I bought a boat.
It’s not as grand as it sounds — just a flat-bottom 1442 jon boat and a rusty old trailer with lights that don’t work. I bought it second-hand off Facebook Marketplace with some help from my daughter’s boyfriend, who haggled the price down by almost half.
Thursday afternoon, I met the guy at the bank to have the transfer of title notarized. (The clerk listed my husband as the primary owner despite me being the obvious purchaser, but whatever.) Afterward, we hitched it up and hauled it home.

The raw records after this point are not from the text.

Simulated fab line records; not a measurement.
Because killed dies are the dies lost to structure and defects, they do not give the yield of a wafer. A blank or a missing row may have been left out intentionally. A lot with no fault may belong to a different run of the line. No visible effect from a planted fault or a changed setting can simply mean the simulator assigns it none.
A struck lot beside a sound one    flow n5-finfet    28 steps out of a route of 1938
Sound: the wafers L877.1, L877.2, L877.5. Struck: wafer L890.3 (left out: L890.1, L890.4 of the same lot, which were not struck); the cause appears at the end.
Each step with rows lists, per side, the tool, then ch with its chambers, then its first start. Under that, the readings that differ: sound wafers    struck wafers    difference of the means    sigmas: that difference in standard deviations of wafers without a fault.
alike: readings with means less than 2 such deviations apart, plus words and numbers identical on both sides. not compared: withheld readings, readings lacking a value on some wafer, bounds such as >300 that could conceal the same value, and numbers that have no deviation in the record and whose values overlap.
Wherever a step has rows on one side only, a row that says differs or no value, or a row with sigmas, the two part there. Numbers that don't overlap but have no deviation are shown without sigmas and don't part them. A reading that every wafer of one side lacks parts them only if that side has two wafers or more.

I woke up from a nasty dream Friday morning, almost hyperventilating and in a cold sweat. I was at my father’s funeral, attempting to smile and act normal. Then, the reality that he was gone hit me, and I ended up curled under a table, weeping uncontrollably in a puddle of snot while people in the room continued to chit-chat all around me.
My father’s been gone for more than 8 years.
And that is not at all how I behaved at his funeral. I managed to look normal and even occasionally smile despite how tortured I felt inside.
But there’s a jon boat parked under my bedroom window.
And maybe it’s just a flat-bottom boat. But maybe I’m trying to somehow paddle my way back to the serenity of those warm spring mornings when Daddy launched a worn-out boat from the Morris Creek boat ramp, and we would spend the day beating the banks with topwater plugs. The conk-la-ree of red-winged blackbirds played in the background with the gurgle of jitterbugs working on either side of the boat. That was the soundtrack of those younger, carefree days.
Those mornings were like meditation, a calm in what I then thought was my stressful school life. You can forget things when you’re on the water, pitching lures and rhythmically reeling them back over and over.
There was never any pressure for us to fill the silence with conversation. We were both content to share 14 feet of space, lost in our own worlds, with the sun beating down on us, reflecting off the water, and burning faces tucked under ballcap brims.
Words fail me now as I try to capture the peace of those days while stuck indoors, tapping away in syncopated beats on my laptop keyboard, my father dead and buried.
But there’s a jon boat parked in my backyard and warmer days on the way. I fully intend to paddle my way up a creek and beat banks with a buzz bait.
There might be peace out there somewhere on the water, just waiting for me. I also know that I’ll be processing this loss for the rest of my life.
I’ll use the jon boat as part of the process.
Lovely memory, well told.
I know every sound and sense you described. You found the words beautifully.